Microscope images of permanent structures formed in System 2 (Dsmall/Dlarge = 0.225).

(a–d) Bright-field microscope images for r = 1, 2.5, 12 and 24, respectively. The insets show magnified images of chain structures in bright field and fluorescence mode (structures equivalent of C3 in Fig. 1c), indicating the location of the binding sites of small particles in the aggregates. The chain length increases with r. Chains longer than the length of the microscope field of imaging were obtained at r = 24.

The chain length distributions observed in System 2 can be interpreted on the basis of the mechanism sketched in Fig. 1c. The model assumes that each contact point in the chain of large particles (A) formed in the primary DEP chaining process can serve as a binding site for the positively charged small particles (B), which form a permanent bond between the two A particles. If S- S0 out of the S binding sites in the primary chain of A particles are occupied by B particles and S0 sites remain vacant, the primary chain will break up into S0+1 fragments when the field is switched off. The resulting permanent chain length distribution Xn can be expressed by the fraction of vacant sites in the primary chain, S0/S. To account for the observation that more than one B particle can be accommodated per binding site, we adopted a reaction-type model of sequential random binding events that relates the fractions of binding sites occupied by j-1 and j particles. This leads to a chain length distribution which depends solely on the number ratio of A and B particles (see Supporting Information),

When comparing the predicted distribution with the experimental findings one has to take into account that not all B particles are captured in the chains. Starting from the experimental chain-length distribution we used eq. 2 to determine an effective particle number ratio reff of A and B particles in the chains. By accounting for this effective particle number ratio, eq. 2 gives a good representation of the experimental chain length distribution Xn for particle number ratios up to r = 12, as shown in Fig. 4a. At higher number ratios the data analysis is unreliable because the resulting assemblies are in the form of few chains extending over the whole length of the microscope field (forming an effectively percolated structure). Fig. 4b illustrates the effect of increasing particle number ratio r on the fraction of A particles contained in chains of n segments, Φn = nXn. For equal numbers of A and B particles (r = 1) and for moderate excess of B (r = 2.5) we find that reff is close to or even somewhat larger than the experimental r. For a larger excess of B, however, reff becomes significantly smaller than r, indicating that a decreasing fraction of B particles is incorporated in the chains (less than 50% for r = 24). The increase of the mean chain length with the effective particle number ratio is shown in Fig. 4c. The variation of effective particle ratio (reff) with r shows a similar trend to the one of . Interestingly, we find a linear increase of with reff (Fig. 4d).

Figure 4
figure 4

Chain-length distributions for System 2 (Dsmall/Dlarge = 0.225).
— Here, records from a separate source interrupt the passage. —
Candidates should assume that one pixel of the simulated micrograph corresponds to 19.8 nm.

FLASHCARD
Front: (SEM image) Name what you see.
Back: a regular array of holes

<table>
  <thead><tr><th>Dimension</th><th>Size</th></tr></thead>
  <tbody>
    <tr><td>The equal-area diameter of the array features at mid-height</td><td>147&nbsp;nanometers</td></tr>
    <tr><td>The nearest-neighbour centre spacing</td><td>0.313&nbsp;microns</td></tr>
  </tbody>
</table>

(a) Normalized numbers of linear aggregates containing n large particles, Xn, as a function of n for different particle number ratios r. The points represent the experimental data as derived from the bright-field images, the solid lines show fits by the proposed model; the values of r and reff given in the plots represent the experimental (overall) particle number ratio and the effective number ratio corresponding to the best fit of eq 2. (b) Fraction of A-type particles, Φn, that exists in form of n-mer chains. The values of r and corresponding reff are given in the plot. The figure illustrates the pronounced shift in the distribution to larger n values as the number ratio reff increases. (c) Mean chain lengths plotted as the function of the experimental number ratio r. (d) Mean chain length as a function of the effective number ratio reff.


The above results show how models based on combinatorial mathematics and reaction kinetics can be employed to predict results of permanent supracolloidal assembly initiated by external fields. Two assembly rules emerge from the study: Permanent chains of significant length are obtained only if (1) the positive and negative particles have significantly different sizes and (2) the small particles are present in considerable excess. The importance of using particles of different sizes for forming long “particle polymers” is underscored by the fact that for equally sized particles, an excess of positive or negative particles leads not to an increase but a decrease of the mean chain length. In both cases, however, the large opposite charge of the two types of particles leads to the formation of permanent chains. In this respect our work differs from earlier studies of particle pattern formation in AC electric fields, such as the work on sterically stabilized binary suspensions of oppositely charged microparticles28 where the lanes formed upon application of the external field were temporary and disassembled on removing the electric field.

The present findings open up a new direction for studies in AC-field induced supracolloidal permanent assembly. They show an efficient and simple way of directed permanent assembly of supracolloidal structures of defined size and periodicity in a single step, rapid and controllable process. The statistical interpretation developed can provide guidance for the synthesis of linear clusters of controlled lengths, which can be tuned experimentally by adjusting the particle size and number ratios. Permanent chains of polymer particles with adjustable lengths suspended in liquid medium can find application in novel types of biparticle gels and chain fluids exhibiting unusual directional rheology response. Aligned linear clusters of well-defined morphology immobilized on surfaces may also be used as bio-scaffold matrices in tissue engineering. Liquid-borne, or permanently immobilized materials containing oriented chain clusters from inorganic or metal particles will exhibit anisotropy in heat and electrical conductance that may lead to potential uses in microdevice heat management and wiring.


The polystyrene particles were washed several times with deionized water in order to minimize the ionic strength of the dispersion and to remove any trace of surfactant. pH of the dispersions was adjusted to 3.0 using 0.01 M HCl. The biparticle dispersion was prepared by mixing pre-sonicated aliquots of the constituent single-particle dispersions in a vial; it was then rapidly transferred into the hydrophobically sealed chamber (< 10 s) and the electric field was employed instantaneously. The particle dispersion was subjected to a square wave AC electric field (40 V/mm, 10 kHz), using parallel electrodes. The assembly process was observed using an Olympus BX-61 microscope both in bright-field and fluorescence mode. Several images of the linear chain structures were taken for further analysis. The chain length of a linear aggregate was defined by counting the number of constituent particles of a given chain. The chain length distribution was determined by analyzing at least 5 microscope images for given values of Dsmall/Dlarge and r.